Art brings me joy. I wouldn't be an artist if it didn't. But like everybody else in the world, I have a life outside of my art. I won't bore anybody with many of the details here, but sometimes life gets busy, and it becomes difficult to juggle life and art.
I think the hardest part about being an artist isn't the skill required to draw. That's sometime that comes with time, patience, and practice. The hardest part for me is finding a way to push past the things life throws at me and continue drawing, even when the drawings stubbornly refuse to let me finish them.
Don't get me wrong. I'm not making excuses here. I went into this knowing that life would get in the way for at least a couple of years. That's just life, especially when you're an artist with a family. Life tends to fight you sometimes, pushing to stop you from doing what you love even if you are doing what you love (I'm thinking kids, here). It wasn't anything serious--just the norm of raising a family while trying to pursue a hobby that became a passion and a career.. Things make a person busy, important things. Family, school, sports, church, life. I know I'm not alone. The important thing that I constantly had to constantly remind myself as I contemplated setting my art down for a few years (the thought crossed my mind more than once, I guarantee it) was that I would never get anywhere in life if I didn't push through it.
I wasn't quite ready to start an art career and ended up sort of launched into it last year, so with as chaotic as everything around me was, I decided to take the second half of last year off in order to organize, plan, and envision where I was going to go with my art. I don't regret taking the time off. I got a lot of important things done, and I'm better off for it. My family was better off for it as well. The down side was that I got a chunk of the way into this piece, started on the rather complicated background, and set it down, walking away for 3/4 of a year.
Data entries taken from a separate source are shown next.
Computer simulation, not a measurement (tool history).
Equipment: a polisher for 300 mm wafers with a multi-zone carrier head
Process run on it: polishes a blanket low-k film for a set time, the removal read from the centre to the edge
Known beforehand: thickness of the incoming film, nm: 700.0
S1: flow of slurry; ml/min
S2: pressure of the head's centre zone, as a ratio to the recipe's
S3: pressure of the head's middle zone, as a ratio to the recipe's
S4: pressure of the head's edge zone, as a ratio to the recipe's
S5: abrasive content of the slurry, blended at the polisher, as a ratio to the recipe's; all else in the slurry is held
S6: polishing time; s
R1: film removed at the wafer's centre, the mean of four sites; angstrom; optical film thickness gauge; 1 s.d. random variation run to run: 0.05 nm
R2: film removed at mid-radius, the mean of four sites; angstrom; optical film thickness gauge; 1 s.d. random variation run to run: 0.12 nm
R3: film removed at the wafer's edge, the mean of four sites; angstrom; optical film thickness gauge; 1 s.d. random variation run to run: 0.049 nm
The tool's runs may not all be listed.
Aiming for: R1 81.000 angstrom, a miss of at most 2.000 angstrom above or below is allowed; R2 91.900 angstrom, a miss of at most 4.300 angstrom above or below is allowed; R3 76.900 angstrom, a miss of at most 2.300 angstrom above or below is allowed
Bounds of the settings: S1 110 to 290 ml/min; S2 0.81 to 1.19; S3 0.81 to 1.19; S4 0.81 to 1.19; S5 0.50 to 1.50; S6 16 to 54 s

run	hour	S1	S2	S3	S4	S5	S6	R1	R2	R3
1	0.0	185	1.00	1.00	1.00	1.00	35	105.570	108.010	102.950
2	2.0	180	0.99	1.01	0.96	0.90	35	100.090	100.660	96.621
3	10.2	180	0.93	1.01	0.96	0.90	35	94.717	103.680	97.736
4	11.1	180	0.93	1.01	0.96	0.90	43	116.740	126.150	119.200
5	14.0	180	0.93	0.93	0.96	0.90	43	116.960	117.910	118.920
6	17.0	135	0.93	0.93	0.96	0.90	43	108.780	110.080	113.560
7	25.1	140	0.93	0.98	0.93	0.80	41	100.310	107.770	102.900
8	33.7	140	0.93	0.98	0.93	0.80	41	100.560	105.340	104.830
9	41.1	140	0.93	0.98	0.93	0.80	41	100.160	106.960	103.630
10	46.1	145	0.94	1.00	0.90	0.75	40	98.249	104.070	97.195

With the coming of the New Year, I decided the time was right to get to work again. I had deadlines approaching and countless opportunities. I started the year with "Frozen Light." It was fitting, I thought, for winter. With "Gathering Pine Ridge" being so close to completion, I knew the time was right to finish it. I only had the background left. Surely, I thought to myself, I could finish it within just a couple of weeks or less.
Yeah . . . right . . .
Yeah . . . I jinxed myself . . .
Bad . . . .
Ok, I'll be honest. Looking back on it, it doesn't seem as bad now as it did then. I will say, though, that everything imaginable seemed to slow me down. Perhaps it was the detailed landscape that required so much attention. Life certainly had a lot to do with it. The family coming down with a plethora of small colds absolutely was of no help whatsoever. At all. In the thick of it, I felt totally jinxed.
Here's the thing. I love my family. I love my life. I love all of the little things that get in the way of my art. Can it be frustrating? Ohhh, youbetcha. Do I pull my hair out a lot? Yeah. Definitely. But I'm also a professional. The important thing is to never lose sight of goals. They may take longer than planned, but any progress is still progress. It's a cliche, but there it is. I push past the frustrating times, enjoy the good times, and create my art.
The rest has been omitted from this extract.